Johnson said the ultimate goal is to gain long-term control of the site, either through acquisition or a very long lease, and develop a mixed-use, mixed-income property.
Oakland District 6 City Council Member Loren Taylor, who has worked with Black Cultural Zone in establishing its Akoma Outdoor Market on Sundays, said he can't guarantee the city will ultimately select the Black Cultural Zone as the developer of the surplus lands site. But he said he is very supportive of the group's efforts.
“It’s extremely important to have an institution like the Black Cultural Zone squarely focused on preserving the Black culture, the Black experience and the Black legacy of Oakland," Taylor said.
Taylor said his district of about 64,000 residents, which has the largest percentage of Black residents in Oakland, needs efforts like the Black Cultural Zone to help reverse decades of disinvestment while avoiding gentrification and displacement. District 6, in particular, lacks a single retail bank or major chain grocery store, he said.

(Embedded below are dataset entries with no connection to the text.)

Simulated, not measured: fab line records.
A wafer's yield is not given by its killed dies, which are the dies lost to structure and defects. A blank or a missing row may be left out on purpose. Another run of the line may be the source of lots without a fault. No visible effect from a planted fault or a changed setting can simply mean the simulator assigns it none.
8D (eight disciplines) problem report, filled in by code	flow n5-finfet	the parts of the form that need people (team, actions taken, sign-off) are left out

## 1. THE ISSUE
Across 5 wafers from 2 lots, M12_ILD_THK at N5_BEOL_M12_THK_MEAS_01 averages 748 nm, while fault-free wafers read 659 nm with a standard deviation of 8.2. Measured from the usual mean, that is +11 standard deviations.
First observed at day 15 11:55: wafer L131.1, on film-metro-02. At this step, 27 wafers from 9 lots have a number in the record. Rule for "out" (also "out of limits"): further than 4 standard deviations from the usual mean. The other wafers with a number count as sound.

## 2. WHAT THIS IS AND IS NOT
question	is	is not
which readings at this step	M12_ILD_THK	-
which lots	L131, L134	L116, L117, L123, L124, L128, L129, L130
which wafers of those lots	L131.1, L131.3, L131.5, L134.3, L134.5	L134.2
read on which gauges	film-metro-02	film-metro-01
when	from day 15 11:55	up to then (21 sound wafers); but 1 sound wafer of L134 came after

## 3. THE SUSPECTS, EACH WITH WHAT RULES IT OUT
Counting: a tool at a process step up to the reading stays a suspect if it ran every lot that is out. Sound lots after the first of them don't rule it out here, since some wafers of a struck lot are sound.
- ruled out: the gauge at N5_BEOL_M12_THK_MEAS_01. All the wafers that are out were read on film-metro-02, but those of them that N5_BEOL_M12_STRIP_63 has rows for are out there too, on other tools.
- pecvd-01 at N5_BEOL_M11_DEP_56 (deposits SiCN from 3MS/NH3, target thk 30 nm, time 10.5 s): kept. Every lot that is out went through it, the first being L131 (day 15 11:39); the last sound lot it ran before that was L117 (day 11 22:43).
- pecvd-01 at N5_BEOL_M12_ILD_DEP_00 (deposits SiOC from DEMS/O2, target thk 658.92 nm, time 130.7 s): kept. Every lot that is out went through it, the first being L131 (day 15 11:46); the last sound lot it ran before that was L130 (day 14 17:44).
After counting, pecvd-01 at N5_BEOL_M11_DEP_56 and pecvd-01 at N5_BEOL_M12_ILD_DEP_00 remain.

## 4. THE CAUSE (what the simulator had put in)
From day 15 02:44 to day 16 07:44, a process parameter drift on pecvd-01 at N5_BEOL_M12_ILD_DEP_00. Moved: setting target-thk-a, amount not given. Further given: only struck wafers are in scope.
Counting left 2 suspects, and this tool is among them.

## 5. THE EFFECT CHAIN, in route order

Taylor said he is advocating for a “portfolio of solutions,” including Black Cultural Zone, that are meant to serve existing Oakland residents.
That includes pressuring the city to provide zero-interest pre-development loans that are targeting historically blighted and underdeveloped parts of the city, with some overlap with the city’s opportunity zones. He said Black Cultural Zone is part of the reason why he has been pushing for this program, which would require borrowers to pay back the loan only once the development itself is completed.
Either way, Black Cultural Zone will be discerning in the projects it takes on, Johnson said.
“We don’t just want place-keeping and development for development’s sake," she said. "It has to be supportive of the quality of life for existing residents and residents that have been displaced to be able to return home.”